How to build a CI/CD workflow with Skaffold for your application (Part II)

rcastellanosm

Raul Castellanos

Posted on November 16, 2022

How to build a CI/CD workflow with Skaffold for your application (Part II)

Lets recap the Workflow

As you remind - and if not, you can read the first release of this tutorial 😅 - my main idea is to implement one tool - skaffold - as building block for my CI/CD workflow, who should be managed from a single makefile as entrypoint for local development and pipelines - on gitlab - and all this should be deployed in a K8s cluster in GCP

And also, for simplicity of this tutorial, we use the image and artefact repository in the same gitlab SAAS, but you can use whatever you want for this task (Amazon S3, Docker Registry, Private Registries, Azure Object Storage, etc)

This is the workflow so far:

📣 The tool setup and local workflow was covered in the first delivery of this tutorial.

2fl6qCIhG.png.jpeg

The Makefile

As said, the makefile, is, the main entrypoint for commands to be executed by developers when they do development work locally, and for gitlab pipelines in their different stages (must vary on your implementation), and that makefile commands mostly are wraps for skaffold ones, with the difference, that i need to pass dynamic values to those stages to work I expect to, so it's better to wrap then in a makefile target that received that dynamic params and then run the 'skaffold' command itself. (later you will now why)

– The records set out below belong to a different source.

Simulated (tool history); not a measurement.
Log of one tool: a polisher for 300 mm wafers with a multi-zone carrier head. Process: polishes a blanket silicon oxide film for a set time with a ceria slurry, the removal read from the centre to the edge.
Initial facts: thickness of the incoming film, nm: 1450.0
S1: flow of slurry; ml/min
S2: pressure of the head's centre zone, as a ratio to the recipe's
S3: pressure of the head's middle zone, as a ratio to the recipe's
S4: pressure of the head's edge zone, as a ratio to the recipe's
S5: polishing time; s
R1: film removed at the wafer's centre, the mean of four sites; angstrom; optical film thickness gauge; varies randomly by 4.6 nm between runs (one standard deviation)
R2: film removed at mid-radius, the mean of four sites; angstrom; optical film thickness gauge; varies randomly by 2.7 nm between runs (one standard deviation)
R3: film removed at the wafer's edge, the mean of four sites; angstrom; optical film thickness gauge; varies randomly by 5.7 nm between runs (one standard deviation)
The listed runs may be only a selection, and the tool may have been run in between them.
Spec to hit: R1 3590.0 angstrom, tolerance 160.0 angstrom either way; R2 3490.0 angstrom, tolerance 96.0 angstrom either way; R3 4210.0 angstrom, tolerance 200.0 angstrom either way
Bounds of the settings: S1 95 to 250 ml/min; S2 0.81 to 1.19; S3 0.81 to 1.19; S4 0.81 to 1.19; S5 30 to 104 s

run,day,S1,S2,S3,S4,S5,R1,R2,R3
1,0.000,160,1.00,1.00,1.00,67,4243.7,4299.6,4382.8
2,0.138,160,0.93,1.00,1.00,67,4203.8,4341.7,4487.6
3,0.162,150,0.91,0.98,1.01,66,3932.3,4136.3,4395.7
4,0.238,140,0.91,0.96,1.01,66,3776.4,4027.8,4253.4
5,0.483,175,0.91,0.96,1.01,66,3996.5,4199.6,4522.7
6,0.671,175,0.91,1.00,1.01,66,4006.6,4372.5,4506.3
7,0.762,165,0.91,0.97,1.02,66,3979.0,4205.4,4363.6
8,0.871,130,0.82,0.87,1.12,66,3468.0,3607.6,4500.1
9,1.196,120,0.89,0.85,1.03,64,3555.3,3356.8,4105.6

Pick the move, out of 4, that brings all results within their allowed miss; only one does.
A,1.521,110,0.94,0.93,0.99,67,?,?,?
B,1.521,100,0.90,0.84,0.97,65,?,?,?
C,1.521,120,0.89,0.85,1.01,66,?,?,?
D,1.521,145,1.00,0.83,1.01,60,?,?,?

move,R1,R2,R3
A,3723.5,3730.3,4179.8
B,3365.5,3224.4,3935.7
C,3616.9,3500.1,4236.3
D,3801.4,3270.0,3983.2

As for the time I was writing this article, my targets are:

Screenshot 2022-11-06 at 20.33.21.png

Hopefully for local development we have an unique command since skaffold run do the full pipeline cycle (build, test, deploy, hot reload) for development , so, why then i need to wrap this single command in a makefile target?, mostly because I need that this work no matter what type/kind of local cluster technology the developer use (docker-desktop, Minikube, etc) and no matter what OS developer machine was (MacOS, *Nix) and for that, I need to pass the kube-context parameter to skaffold that in my case is docker-desktop (since docker desktop already bring me a pre installed k8s cluster for local development and that free me to the need to install manually a cluster in my machine - a win for docker-desktop here -.

So you will encounter that the majority of the makefile wraps, come in the form of rehuse the same command in multiple stages (pipelines) based on the received parameter in the make execution, and also, generating random seeds to prefix namespaces (because you will have more than one developer working in the same code base at once) and I want to avoid collision between gitlab pipelines and deploys in lower environments when N developers are working in the same code base.

We must focused in pipeline target ones (all of then with skaffold tool), since the infrastructure ones, related to install prerequisites in local cluster to comply with the architecture design, isn't cover in this series, but in the another series that 'll wrote in next weeks)

Here is how my makefile looks at the time of writing this article, and for those stages (because in technology everything evolves quickly I always remind this 😅)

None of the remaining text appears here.